Hydrodynamic Convection in Asymptotic Giant Branch Stars
Under the supervision of Dr. Paul Woodward
I present a work that analyzes three dimensional hydrodynamic simulations of a spherical system that nearly approximates the interior of an Asymptotic Giant Branch (AGB) star. Numerical simulations of up to 512-cubed zones are analyzed and the data reduced into both coherent visualizations and radial trends. These initial results are then further processed to sum up the global properties of the simulations. The simulations were undertaken to directly model the poorly understood process of convection in stellar bodies in the hopes that fully three dimensional numerical simulations of the hydrodynamics would provide insight that could feed back into existing convective theories.

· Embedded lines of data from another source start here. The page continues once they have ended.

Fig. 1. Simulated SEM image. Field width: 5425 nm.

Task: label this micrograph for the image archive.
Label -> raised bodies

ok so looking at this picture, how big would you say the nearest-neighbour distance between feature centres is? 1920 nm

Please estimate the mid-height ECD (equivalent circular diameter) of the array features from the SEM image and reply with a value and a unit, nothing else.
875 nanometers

The simulations were run on various machines in the Origin2000 array at the National Center for Supercomputing Applications (NCSA) from August 2 1999 to June 15 2002. The majority of the 350,000 service units were utilized on the v70-series simulation, results of which comprise the bulk of this work. The simulations are examined in terms of their global properties and complex internal structure whose distinctiveness from ideal spherical symmetry is striking. The simulations are further analyzed from the point of view of classical Mixing Length Theory (MLT) and its successors in order to ascertain to what degree a canonical one-dimensional parameter is able to accurately model a fully three dimensional flow on a scale that encompasses the entire giant star. I discuss how this work is interrelated with other similar studies and endeavors. I then conclude with potential ways in which the lessons learned in this study could be applied to similar problems in the future.